Let’s take a break from our discussion of writing programs to profile the last of our journalism graduates, a court reporter for a small daily in western Pennsylvania. This posting will focus on her day-to-day writing, while a second will reflect on her undergraduate education and suggestions she has for curriculum revision. One highlight of what follows is its demonstration of how a newspaper journalist’s professional life hasn’t changed in the last several decades, and how it has changed, mostly due to the digital revolution and her employer’s consequent economizing strategies.
The subject is a reporter for a small daily newspaper that publishes Monday through Saturday and has a circulation of a little over 8,000, according to the media web site Mondo Times. Her paper is owned by a media group that also publishes other small dailies, specialized magazines, community-based weekly newspapers, and a big-city daily as well. Her main beat is the county courthouse, but she also does general reporting; that is her sole job, as she has no editing duties, not even copy editing. The paper is located in a small borough of around 4,400 people, the seat of a predominantly rural western Pennsylvania county with a population of just over 69,000. Our subject’s writing samples were all published within the six weeks prior to the interview and consisted of the following stories: a local family who attended the presidential inauguration; a skills competition featuring students from a nearby technical school; a grant-funded position in the county’s probation department, designed to help offenders escape substance addictions; the incarceration of a man accused of attempted armed robbery; and the refusal of a new trial for a man convicted four years earlier of causing the death of his daughter by withholding food.

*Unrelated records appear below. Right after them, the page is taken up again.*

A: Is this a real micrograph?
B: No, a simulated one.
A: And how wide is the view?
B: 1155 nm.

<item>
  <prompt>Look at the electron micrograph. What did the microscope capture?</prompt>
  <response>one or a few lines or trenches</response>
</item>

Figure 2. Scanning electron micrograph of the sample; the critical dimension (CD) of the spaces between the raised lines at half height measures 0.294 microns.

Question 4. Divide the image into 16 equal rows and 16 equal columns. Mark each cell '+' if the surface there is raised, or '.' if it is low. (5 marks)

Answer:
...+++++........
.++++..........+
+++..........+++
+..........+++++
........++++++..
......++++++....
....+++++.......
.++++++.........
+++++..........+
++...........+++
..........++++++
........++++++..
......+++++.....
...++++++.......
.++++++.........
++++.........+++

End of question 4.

While the subject thought everything she wrote was “public,” as defined by the survey question, she balked at the idea of being “persuasive,” adhering as she did to the professional code of journalistic “objectivity.” She did agree that her work was seeking to persuade readers of her impartial stance and of the verisimilitude of what her stories contained. “I’m trying to get as much information as possible to make a good story. Make it interesting to someone. Talk to as many people as I think is necessary to put something good together. And kind of appeal to maybe those people’s neighbors, other people like them in the county who share the same interests. There’s a lot of trails and stuff in the county, so people are, seem to be, focused on recreation, hunting, boating, with the river and everything.” That last sentence came only after several prods from the interviewer regarding the subject’s conception of her audience. She was clearly more used to interviewing than to being interviewed, and her deliberate approach, with fairly lengthy intervals of silence, probably makes her an effective interviewer. “I’m normally a shy person,” the subject said at one point, “and it’s [her work] kind of different from my personality. But it was something I liked to do. Go out and talking with people, writing down what they’re saying, and coming back and writing it in a way that other people would want to read it.”
The subject’s style concerns generally adhered to guidelines that could be found in the Associated Press style book. Since she is a courthouse reporter she has to make sure she differentiates between the guilty and the merely charged (the “alleged” or the “accused”), uses the proper title or honorific alongside the name of a quoted source, and places the story within a context the reader will recognize, particularly necessary in the case of the father convicted years before of starving his child. “I can’t assume that someone already knows what happened and why he is serving this life conviction.” She is conscious of mixing long sentences in with short ones, of “trying to keep the verb and the time element close,” and of avoiding excessive repetition of a term or word, such as “Steelers” in a story about local interest in the Super Bowl. One opening sentence she wrote—“_____ _______ wanted her family to watch history being made”—was written with an awareness that the newly inaugurated president’s photograph would appear on the same page, thus insuring that a reader should immediately know the history to which she was referring and, possibly, continue on with the rest of the story.
When preparing a story the subject uses a variety of tools—hand-written notes, e-mail, information found at web sites, the telephone, a computer, and a digital voice recorder. The voice recorder is not used “very often anymore. … I used it mostly at meetings, because I kind of felt a little bit uneasy about being able to write everything and know who was saying what, so I just had it there. … Like if someone said something and I didn’t get all the quote, then I could always go back. I don’t use it that much now I think because I don’t have a meeting to go to every month. … And I feel a little bit more confident now in my note-taking ability.” Very rarely was she asked to take the photographs for a story she was producing. The software the subject used primarily was something called News Engine, which the media group had apparently purchased because reporters could write their story directly under where it appeared in the “news budget,” that is, the list compiled by editors of stories that were scheduled to appear in that day’s paper. “After the story is done, … you click on send and it’ll take them to the desk, and it goes into first read. And then the editor can go in and edit it and move it ahead and eventually ready for specs and ready for page. And then the people down in Pittsburgh who do our pages, they can pull those stories out and put them onto the pages and lay it out and everything.”
Apparently to cut costs, the media group that owned the newspaper had centralized the production end of all their publications. The office of the paper where the subject worked was dedicated to editorial work only; the reporter wasn’t even sure if her editors wrote the headlines for her stories. One other aspect of her writing bears mentioning, the pressure to produce copy that any print journalist will sometimes resent. “We’re working on a special section and everyone has to do about ten stories featuring _________ County families. So we’re kind of trying to work on that at the same time while doing our regular stuff. So it’s a little bit hard to balance that. I was doing the special section stuff today, didn’t really produce for tomorrow’s paper.”